Friday, April 06, 2012

Easter Prep

Well, I've survived Lent.  No desserts and no popcorn.  I extended the "no desserts" to include breakfast breads too.  Although, I did have several thoughtful discussions with random people on the topic of doughnuts.  Are they a dessert?  Most people said it really depended on the time of day.  Interesting.

When I stopped in at Backporch Roasters, they had these lovely fig bars (from Baked Bakery) in a jar right next to the cash register.  The barista said the bars are really a snack, not a dessert.  Hmmmm....anything from Baked is fantastic.  I may have to go back next week.

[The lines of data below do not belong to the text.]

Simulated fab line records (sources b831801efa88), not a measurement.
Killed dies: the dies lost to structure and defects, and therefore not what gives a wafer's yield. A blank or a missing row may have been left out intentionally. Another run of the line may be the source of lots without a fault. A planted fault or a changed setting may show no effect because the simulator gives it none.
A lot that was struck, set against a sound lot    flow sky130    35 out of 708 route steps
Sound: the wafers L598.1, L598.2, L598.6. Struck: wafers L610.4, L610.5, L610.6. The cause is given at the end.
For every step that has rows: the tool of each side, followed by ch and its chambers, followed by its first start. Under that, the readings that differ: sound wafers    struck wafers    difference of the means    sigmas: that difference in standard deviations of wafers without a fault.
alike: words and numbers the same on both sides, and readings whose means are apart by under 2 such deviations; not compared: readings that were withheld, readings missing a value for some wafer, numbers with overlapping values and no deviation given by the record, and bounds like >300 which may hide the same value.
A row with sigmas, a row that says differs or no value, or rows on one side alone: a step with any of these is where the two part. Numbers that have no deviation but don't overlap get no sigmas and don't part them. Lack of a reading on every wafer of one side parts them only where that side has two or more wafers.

Am I looking forward to a double helping of dessert on Sunday with a side of popcorn?  Kind of.  I'm making a Cinnamon Chocolate Cake, recipe courtesy of the Penzey's Spices magazine.  I made it a few weeks ago for our company, and everyone said it was a keeper.  More importantly, I'm making Sweet Potato Casserole for Easter dinner.  It's sweet, delicious, and almost like a dessert. The recipe is from my Mama!  Southern gals know about casseroles.

Sweet Potato Casserole
3 c. cooked, mashed sweet taters
3/4 c. sugar - less if desired
2 eggs, beaten
2 t. vanilla
1/2 c. milk
1/2 t. salt
1/2 stick butter

Add all the ingredients to the taters and place in a greased casserole dish. 

1 c. brown sugar - less if desired
1/2 c. melter butter
1/3 c. flour
1 c. chopped pecans

Combine topping ingredients.  Sprinkle on top of the casserole.  Bake at 350 for 30-40 minutes.

Notes:  Use less sugar if you're sensitive to sugary stuff.  You can cheat and use canned sweet taters if you're in a pinch.

Since we're going to Hilton Head Island in July to celebrate my parents' 50th wedding anniversary, I'm toying with the idea of not eating desserts until then.  Lose some more weight, save up money for a new bathing suit...sounds good to me!